THE CONCLUSION OF RAUSCHENBERG RESIDENCY 11

Photos: Sage Sohier

THE CONCLUSION OF RAUSCHENBERG RESIDENCY 11


During his residency, Tijuana-based artist Marcos Ramirez printed the front page of a different international newspaper each day for thirty-three days and screen-printed imagery that he had photographed around Captiva. Later, he will add text to create a personal journal that is juxtaposed against his worldview. Inspired by Rauschenberg’s legacy of printmaking and collage, Ramirez chose to integrate similar techniques into his work during the residency.

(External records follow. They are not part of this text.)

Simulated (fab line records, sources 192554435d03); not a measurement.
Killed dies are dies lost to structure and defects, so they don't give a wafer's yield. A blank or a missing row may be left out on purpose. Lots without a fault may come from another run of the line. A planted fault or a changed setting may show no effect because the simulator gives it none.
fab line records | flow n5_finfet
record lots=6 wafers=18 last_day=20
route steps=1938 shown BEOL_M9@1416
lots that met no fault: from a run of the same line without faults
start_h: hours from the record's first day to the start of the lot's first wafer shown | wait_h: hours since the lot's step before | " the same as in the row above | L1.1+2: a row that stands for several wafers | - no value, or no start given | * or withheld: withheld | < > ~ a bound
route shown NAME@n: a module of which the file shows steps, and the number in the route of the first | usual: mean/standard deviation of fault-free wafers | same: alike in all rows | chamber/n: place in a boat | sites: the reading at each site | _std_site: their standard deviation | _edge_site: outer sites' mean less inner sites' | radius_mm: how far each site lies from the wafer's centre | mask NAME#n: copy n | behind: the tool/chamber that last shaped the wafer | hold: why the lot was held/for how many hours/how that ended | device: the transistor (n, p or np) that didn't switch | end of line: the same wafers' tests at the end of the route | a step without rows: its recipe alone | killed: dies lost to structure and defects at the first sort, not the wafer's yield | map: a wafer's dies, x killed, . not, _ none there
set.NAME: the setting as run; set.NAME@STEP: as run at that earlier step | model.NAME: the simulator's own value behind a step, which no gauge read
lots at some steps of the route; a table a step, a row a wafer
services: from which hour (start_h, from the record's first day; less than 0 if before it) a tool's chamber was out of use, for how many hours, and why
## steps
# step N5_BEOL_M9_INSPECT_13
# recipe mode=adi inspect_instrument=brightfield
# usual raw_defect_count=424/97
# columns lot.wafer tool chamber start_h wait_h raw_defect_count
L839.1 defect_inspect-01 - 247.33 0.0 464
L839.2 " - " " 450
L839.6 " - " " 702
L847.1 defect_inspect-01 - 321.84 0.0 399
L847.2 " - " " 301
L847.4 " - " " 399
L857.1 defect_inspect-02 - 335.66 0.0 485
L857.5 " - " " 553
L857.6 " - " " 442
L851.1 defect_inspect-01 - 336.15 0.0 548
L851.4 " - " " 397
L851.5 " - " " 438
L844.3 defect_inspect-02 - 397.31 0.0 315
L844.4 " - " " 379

Other artists in Residency 11 were also influenced by the ways in which Rauschenberg worked. David Martine and Shawne Major experimented with screen printing with their individual art practices; Martine created three murals as he worked directly in Rauschenberg’s former studio, and which enabled him to step back in time to imagine Rauschenberg’s experimentation process; and Major also found the residency invigorating and plans to incorporate Rauschenberg’s methods into her next mixed-media works.

Catherine Chalmers arrived in Captiva with the idea to make screen prints but found it led to something else: “I brought several images for this purpose and when printing them into black and white and adding one color during the preparation, I inadvertently discovered an exciting way to create digital paintings. Although this finding led me away from making screen prints, I would not have discovered this new process without trying to manipulate the images for the screen. I am completely thrilled to have found a new method in which to work with my vast and beloved body of photographs.”

James Leary came to the residency in early March with a plan to complete the first draft of a screenplay, which he achieved. Yet two unforeseen projects also emerged: A series of 300 drawings and what turned out to be, in his words, “a complete surprise,” learning the process to create cyanotypes and executing a series of prints in collaboration with the art critic Charlie Schultz. Schultz also completed a writing project on photography and industry in America.

Photographers Chandra McCormick and Keith Calhoun finally found the time to print their Kodachrome slides that had been waterlogged during Hurricane Katrina, and which they had kept in a freezer that was found on the street to preserve them.

Two artists during the residency used elements that had washed ashore. Diane Schenandoah sculpted driftwood and wood from Australian pine and Sea Grape trees. Charles Lindsay used the carcasses of horseshoe crabs in a sculpture piece for an upcoming exhibition. He noted, “The re-discovery of horseshoe crabs is significant by adding a perfect symbol species to the part of my artistic mission that considers nonhuman intelligence and vast time scales. My challenge continues to be about bringing nature, technology, and the nature of existence into the contemporary art domain. The pace and arc of this project speaks well to adaptation and to responding to a location and situation, which is a high compliment to the residency itself.”